Ever the arts-hub, we look at Manchester’s most exciting and interesting sculptures
A pioneer in modern computing, this tribute to Alan Turing is situated in Sackville Gardens. Turing is commonly well-known as the ‘founder of computer science’. He is also something of an icon in the gay community, following his suffering during a time when homosexuality was illegal in Britain. Naturally, the memorial sits close to Canal Street, Manchester’s gay village.
Tree of Remembrance
Designed by Wolfgang Buttress and Fiona Heron, Piccadilly Gardens plays host to the Tree of Remembrance. Erected to mark VE (Victory in Europe) Day in 2005, the metal tree is a symbol for the civilians who lost their lives in the Second World War. Around the trunk are the names of said civilians.
Messenger of Peace
At the centre of the peace garden situated at the rear of the Town Hall near St. Peter’s Square, sits the Messenger of Peace. The figure marks Manchester becoming the world’s first ever nuclear-free zone in 1980. The statue was erected in 1986, created by sculptor Barbara Pearson.

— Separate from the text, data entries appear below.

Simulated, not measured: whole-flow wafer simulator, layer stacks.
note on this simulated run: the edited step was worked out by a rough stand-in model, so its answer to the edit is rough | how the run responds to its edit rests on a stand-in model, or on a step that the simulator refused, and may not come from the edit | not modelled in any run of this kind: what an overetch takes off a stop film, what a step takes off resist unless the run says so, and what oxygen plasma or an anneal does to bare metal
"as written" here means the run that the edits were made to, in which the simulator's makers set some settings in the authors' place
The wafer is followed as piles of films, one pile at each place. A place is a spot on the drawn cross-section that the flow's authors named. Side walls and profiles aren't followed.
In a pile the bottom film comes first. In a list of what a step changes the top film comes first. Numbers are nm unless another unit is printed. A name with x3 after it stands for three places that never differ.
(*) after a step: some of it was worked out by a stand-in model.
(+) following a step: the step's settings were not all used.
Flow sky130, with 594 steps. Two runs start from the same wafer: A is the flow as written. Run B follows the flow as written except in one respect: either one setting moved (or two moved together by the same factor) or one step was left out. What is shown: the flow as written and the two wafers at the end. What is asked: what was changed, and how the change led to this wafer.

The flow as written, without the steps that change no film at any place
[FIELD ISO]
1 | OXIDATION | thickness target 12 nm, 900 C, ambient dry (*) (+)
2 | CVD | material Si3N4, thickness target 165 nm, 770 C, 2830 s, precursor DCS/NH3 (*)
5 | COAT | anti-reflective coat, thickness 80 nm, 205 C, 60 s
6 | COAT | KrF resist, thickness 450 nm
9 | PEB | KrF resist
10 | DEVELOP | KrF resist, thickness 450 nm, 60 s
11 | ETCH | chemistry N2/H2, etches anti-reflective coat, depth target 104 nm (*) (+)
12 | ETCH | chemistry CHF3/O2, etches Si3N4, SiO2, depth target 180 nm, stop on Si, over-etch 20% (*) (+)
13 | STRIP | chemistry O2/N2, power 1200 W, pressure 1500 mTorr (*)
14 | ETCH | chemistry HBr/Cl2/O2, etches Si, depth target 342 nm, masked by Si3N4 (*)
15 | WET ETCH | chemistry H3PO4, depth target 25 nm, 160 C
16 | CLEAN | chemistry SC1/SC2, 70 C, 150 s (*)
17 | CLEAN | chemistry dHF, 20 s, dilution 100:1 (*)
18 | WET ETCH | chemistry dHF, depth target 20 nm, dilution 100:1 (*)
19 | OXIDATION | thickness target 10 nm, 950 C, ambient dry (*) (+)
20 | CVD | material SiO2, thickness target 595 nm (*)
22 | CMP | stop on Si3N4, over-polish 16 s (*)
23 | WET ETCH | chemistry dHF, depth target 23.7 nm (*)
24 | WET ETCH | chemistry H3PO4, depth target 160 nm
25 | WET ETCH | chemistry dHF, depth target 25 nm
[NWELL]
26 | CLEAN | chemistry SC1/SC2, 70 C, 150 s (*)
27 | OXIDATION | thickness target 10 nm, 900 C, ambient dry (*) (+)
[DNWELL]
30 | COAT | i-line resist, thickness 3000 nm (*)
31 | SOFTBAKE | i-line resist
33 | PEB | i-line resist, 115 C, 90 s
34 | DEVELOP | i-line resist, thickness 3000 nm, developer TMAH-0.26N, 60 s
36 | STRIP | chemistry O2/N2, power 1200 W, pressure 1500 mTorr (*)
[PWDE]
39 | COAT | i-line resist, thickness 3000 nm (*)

“Ishinki” meaning “form returning to its heart” was created by Kan Yasuda. Weighing an incredible 18 tonnes, this polished stone is made from Carrara marble, and rests in Barbirolli Square outside Bridgewater Hall.
Acting as the gateway to Manchester’s Northern Quarter, the Big Horn by David Kemp was completed in 1999. The horn appears to be wrapped around the remains of an old building on the junction of Tib Street and Church Street.
Created by George Wylie, the Life Cycle is situated outside Deansgate Station. This huge metal bike was built in 1995. The bike is a symbol of the small things each of us can do to help ease the strain on the environment.